According to a USA Today salary survey this week, Guerrero makes $688,296, with a maximum bonus of $75,000. Bruins fans might expect more football bang for their bucks.

Southern Methodist’s athletic director only makes $431,944 and he has June Jones.

Q: Why will the L.A. Times Sports Section not cover Oklahoma football in any way whatsoever?

You had two articles on Oklahoma State in the sports section last week. Two!

Mike Clark

A: It has been this paper’s policy not to cover Oklahoma in the wake of the Boomer Schooner once rolling over the college football columnist’s toes.

Would you also believe Oklahoma State billionaire booster T. Boone Pickens put two of my three kids through college?

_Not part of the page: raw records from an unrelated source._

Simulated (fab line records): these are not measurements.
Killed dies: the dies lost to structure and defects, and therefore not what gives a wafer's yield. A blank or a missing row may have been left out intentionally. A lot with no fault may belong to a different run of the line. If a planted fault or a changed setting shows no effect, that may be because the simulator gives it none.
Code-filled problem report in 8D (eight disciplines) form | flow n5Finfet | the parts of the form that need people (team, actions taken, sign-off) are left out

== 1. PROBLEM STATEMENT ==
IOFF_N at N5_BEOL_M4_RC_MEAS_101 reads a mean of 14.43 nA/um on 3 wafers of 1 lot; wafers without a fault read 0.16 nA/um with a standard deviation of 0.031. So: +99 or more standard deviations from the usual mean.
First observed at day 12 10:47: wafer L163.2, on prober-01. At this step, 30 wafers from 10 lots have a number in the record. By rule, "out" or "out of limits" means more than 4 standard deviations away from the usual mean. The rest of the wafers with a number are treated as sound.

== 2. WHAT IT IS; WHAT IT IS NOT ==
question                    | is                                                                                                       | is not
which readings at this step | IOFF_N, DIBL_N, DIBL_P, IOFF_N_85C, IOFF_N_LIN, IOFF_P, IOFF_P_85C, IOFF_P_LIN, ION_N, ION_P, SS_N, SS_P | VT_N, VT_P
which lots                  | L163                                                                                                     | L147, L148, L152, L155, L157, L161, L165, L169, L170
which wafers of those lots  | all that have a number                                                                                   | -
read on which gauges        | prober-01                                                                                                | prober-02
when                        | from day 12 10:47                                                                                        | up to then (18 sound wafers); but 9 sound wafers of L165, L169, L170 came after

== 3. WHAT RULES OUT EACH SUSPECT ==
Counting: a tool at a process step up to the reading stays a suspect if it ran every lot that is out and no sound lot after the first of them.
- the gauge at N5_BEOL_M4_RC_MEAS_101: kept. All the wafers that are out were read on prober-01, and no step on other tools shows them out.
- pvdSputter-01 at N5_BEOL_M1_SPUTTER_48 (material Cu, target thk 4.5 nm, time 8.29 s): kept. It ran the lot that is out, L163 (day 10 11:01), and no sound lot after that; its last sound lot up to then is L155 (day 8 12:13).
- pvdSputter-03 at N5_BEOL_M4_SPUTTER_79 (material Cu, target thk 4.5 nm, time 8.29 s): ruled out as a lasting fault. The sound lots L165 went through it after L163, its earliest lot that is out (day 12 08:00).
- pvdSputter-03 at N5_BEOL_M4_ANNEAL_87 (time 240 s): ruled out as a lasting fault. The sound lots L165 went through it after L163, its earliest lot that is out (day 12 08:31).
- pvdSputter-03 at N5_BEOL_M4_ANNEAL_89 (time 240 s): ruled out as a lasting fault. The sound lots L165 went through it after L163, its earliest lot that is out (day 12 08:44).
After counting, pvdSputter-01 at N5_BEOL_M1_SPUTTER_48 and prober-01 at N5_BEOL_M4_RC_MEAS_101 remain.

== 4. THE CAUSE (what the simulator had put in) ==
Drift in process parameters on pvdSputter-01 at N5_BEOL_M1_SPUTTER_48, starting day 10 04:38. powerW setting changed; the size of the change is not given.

Or, maybe you’re reading way too much into a couple weeks’ worth of coverage. In fact, let the record reflect I’ve covered many Oklahoma games in person but have never, ever seen Oklahoma State play live.

I have been to Barry Switzer’s house.

In 2001, at the Cotton Bowl, I was 10 feet from the end zone when Oklahoma’s Roy Williams dived over the Texas line and knocked the ball out of the hands of Longhorns quarterback Chris Simms. It’s remembered as “The Superman play” in Oklahoma lore. The ball was snatched by linebacker Teddy Lehman, who scored the clinching touchdown in a 14-3 victory.

But you probably think I was there to see Texas.

Sorry the L.A. Times didn’t put out a special section last week on Oklahoma’s victory over Ball State.

I promise to get started on an OU commemorative issue right after the Kansas game.

I know Bob Stoops but have never met Oklahoma State Coach Mike Gundy.

I can hum Oklahoma’s fight song but don’t even know if Oklahoma State has one.

O-K-L-A-H-O-M-A!

Our chant rolls on and on

Thousands strong

Join heart and song

How’s that?

Q: What is with Oklahoma anyway? It seems they go [to the national championship game] more than anyone and always get blown out. I guess they know where the BCS voters and computer custodians buried the bodies. Maybe this year they will show they deserve to go.

Ron Serandos

A: Oklahoma is the most popular team in BCS standings history. The Sooners have been No. 1 a record 20 times but have won only one national title, in 2000. Oklahoma lost BCS title games in 2003, ’04, and ’08 and dropped five straight BCS bowl games until defeating Connecticut in last season’s Fiesta Bowl.

Is that sort of what you’re getting at?

That said, this appears to be Oklahoma’s straightest shot at a national title since Stoops’ 2000 team. One big reason: there is no extra Big 12 title game standing in the way.

Q: I stopped reading when you put the knock on Selig and baseball. So did you have anything worth reading?

Tom Scheerer

Glendale

A: I only knocked Bud Selig in last Sunday’s column because he said “only baseball” could have produced a night like last week’s fantastic wild-card finishes.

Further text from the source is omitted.